Scope of “Intermediary” under GST clarified

The Central Board of Indirect Taxes and Customs (CBIC) has clarified an “Intermediary” scope under the GST law. The CGST Circular number 159/2021 was published on 20th September 2021. 

It is the second GST Circular on the same matter, with the first one issued in December 2018. The concept of intermediary was taken from the erstwhile Service Tax law. There is not much difference in this definition between the GST and Service Tax laws, except one. The supply of securities is also a part of the intermediary, as defined by the GST law.
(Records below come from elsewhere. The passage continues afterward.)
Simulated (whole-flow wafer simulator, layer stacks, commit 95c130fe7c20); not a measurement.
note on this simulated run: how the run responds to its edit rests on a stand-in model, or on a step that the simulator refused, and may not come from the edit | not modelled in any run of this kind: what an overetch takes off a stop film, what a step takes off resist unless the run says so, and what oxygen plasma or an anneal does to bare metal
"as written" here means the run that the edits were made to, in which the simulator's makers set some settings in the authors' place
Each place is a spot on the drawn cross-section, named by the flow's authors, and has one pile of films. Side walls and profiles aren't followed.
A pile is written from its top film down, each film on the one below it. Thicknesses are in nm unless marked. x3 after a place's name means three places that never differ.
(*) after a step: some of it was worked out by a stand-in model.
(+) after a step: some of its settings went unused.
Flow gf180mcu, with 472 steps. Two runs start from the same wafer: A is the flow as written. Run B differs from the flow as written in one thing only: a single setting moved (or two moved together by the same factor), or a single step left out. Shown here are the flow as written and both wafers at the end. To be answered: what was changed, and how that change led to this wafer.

There are six primary requirements listed for classifying a supply as an intermediary service with clarifications, as given below:

  • There must be at least three parties involved in the transaction. The intermediary will be the party who mediates or facilitates the main supply of goods or services. The CBIC clarifies that he does not carry out the main supply himself. Therefore, his service is also referred to as the ancillary supply.
  • There must be at least two separate supplies in the transaction. One happens to be the main supply, while the other is the ancillary supply. While the main supply occurs between the two principals, the ancillary supply is the facilitation service provided by the intermediary. The CBIC clarifies that a principal who carries out the main supply cannot be an intermediary for the same transaction.
  • The intermediary must take the character of an agent or broker. The IGST law defines an intermediary as an agent, broker or other person arranging or facilitating the supply of products or services between two parties or more. It does not include goods or services, or securities that the person sells on his account. It was clarified that the word ‘mean’ does not expand the scope of the intermediary definition to include any other persons. The phrase ‘arranges or facilitates’ implies that the service of intermediary is only supportive. 
  • The next clarification was on the exclusion of supplier of goods, services or securities on own account. The definition uses the word ‘such’ goods or services or securities. It is clarified that this refers to the main supply only. Hence, where the person supplies on a principal-to-principal basis, he cannot be an intermediary.
  • Sub-contracting is not an intermediary service. The main supplier can outsource the main service, wholly or partially, to sub-contrator/s. Such sub-contractors are facilitating the supply and carrying out the main supply of goods or services. The sub-contractor provides the main service on his account to the buyer on behalf of the main supplier. 
  • Section 13 of the IGST Act gets attracted if either the intermediary or his recipient is located outside India.

Apart from the clarifications, there were four illustrations presented in the Circular as well. Exports are usually zero-rated under the GST law. Hence, it is not liable to tax, whereas intermediaries faced an 18% charge as an exception. 

The previously issued Circular has stated that if an Indian arm is set up as a wholly-owned subsidiary company incorporated under the Indian laws, the foreign company and the Indian subsidiary would not be regulated by the GST provisions of a distinct person or related person and both the companies will be separate legal entities. It led to a lot of litigations leaving the taxpayers to lose money and time. 

The IT-BPO industry claims that the GST Council’s clarification on a company’s intermediary status will resolve litigation and allow the business to receive multiple refunds that had been held up owing to a misunderstanding about exports being considered an intermediary service.

The current clarification ensures the availability of export status to Indian IT companies’ services provided to the foreign group entities. It will also help resolve any refund issues and clear off the litigations pending before the appellate and judicial authorities.

Nasscom organisation stated that the principles laid down help sectors understand the tax treatment. The trade and industries welcomed the clarification regarding GST on the export status of subsidiary Group companies. It ensures that the captives such as the Global Capability Centres stop facing the risk of a GST levy for exports between the parent and group companies worldwide. 

The same was also recommended and clarified at the recently held 45th GST Council meeting. It has now put an end to litigations running from the past four years on this matter.